Sermon: Fifth Sunday of Easter, John 13:31-35
May 18, 2025
Faith-La Fe Lutheran Church
Pastor Jonathan Linman
How can we describe or capture the spirit of our age? In short, ours is a loveless time in our nation and world, full of fear and mistrust of others, anger, cruelty, and a passion for punishing and for exiling others. People are hunkering down to stick with their own tribe. Our age is also distinguished by a yawning and ever-growing gap between the haves and have not’s which only increases the lovelessness.
Another way of putting it is that the spirit of our age is the flipside of DEI, which the powers that be revile and seek to eradicate from the lexicon and public sphere. That is to say, the current vibe of those in power is summed up by the opposite of diversity, equality, and inclusion. Instead, they are pushing for uniformity, conformity, inequality and exclusion. And this lovelessness is taking a huge toll on all of us, eroding our quality of life, keeping us anxious and fearful, ever wondering what on earth is coming next.
And there are plenty of Christians, people who call themselves believers in Christ and claim to be disciples of Jesus, who are just fine with and indeed even celebrate the loveless spirit of our times. In fact, they seem to revel in the hatred and the cruelty.
But as we see in today’s readings, the Christian gospel birthed by the death and resurrection of Jesus Christ stands in stark contrast to the spirit of our age. For the gospel message is all about love and not lovelessness and hatred.
Today’s gospel story puts us right back in Holy Week. For today’s words of Jesus recorded in John occurred at the Last Supper when Jesus lovingly washed the feet of his disciples and gave them his final teachings and instructions about God’s love.
And what’s really stunning is that in John’s gospel narrative, Jesus’ talk about love is sandwiched between Jesus revealing how Judas would betray him and Jesus’ telling Peter that he would deny Jesus three times. Thus, Jesus’ call to love is a tough love, a love that even loves the unlovable ones, those who betray and deny Jesus.
In the midst of the worst of what humans can do, Jesus takes the high road: “I give you a new commandment,” Jesus says, “that you love one another. Just as I have loved you, you also should love one another. By this everyone will know that you are my disciples, if you have love for one another.”
This definitely helps us assess those disciples of Jesus who are fine with the cruelty and lovelessness of our age. In the absence of love in their public displays and preaching, I have to question the authenticity of their discipleship. Right?

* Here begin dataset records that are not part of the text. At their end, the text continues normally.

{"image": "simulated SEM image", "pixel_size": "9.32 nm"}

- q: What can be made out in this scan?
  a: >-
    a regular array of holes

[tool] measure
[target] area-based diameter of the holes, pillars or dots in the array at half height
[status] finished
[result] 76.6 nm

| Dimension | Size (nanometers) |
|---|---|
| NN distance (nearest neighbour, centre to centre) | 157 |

Of course, those disciples would claim to love their own kind. But that’s not the kind of love we’re talking about here. When Jesus uses the word “love” repeatedly in today’s reading, it’s not brotherly love, and it’s not romantic or erotic love. No, it’s agape, the unconditional love of God. It’s this unconditional love of God that enabled Jesus to love even Judas who betrayed him and Peter who denied him.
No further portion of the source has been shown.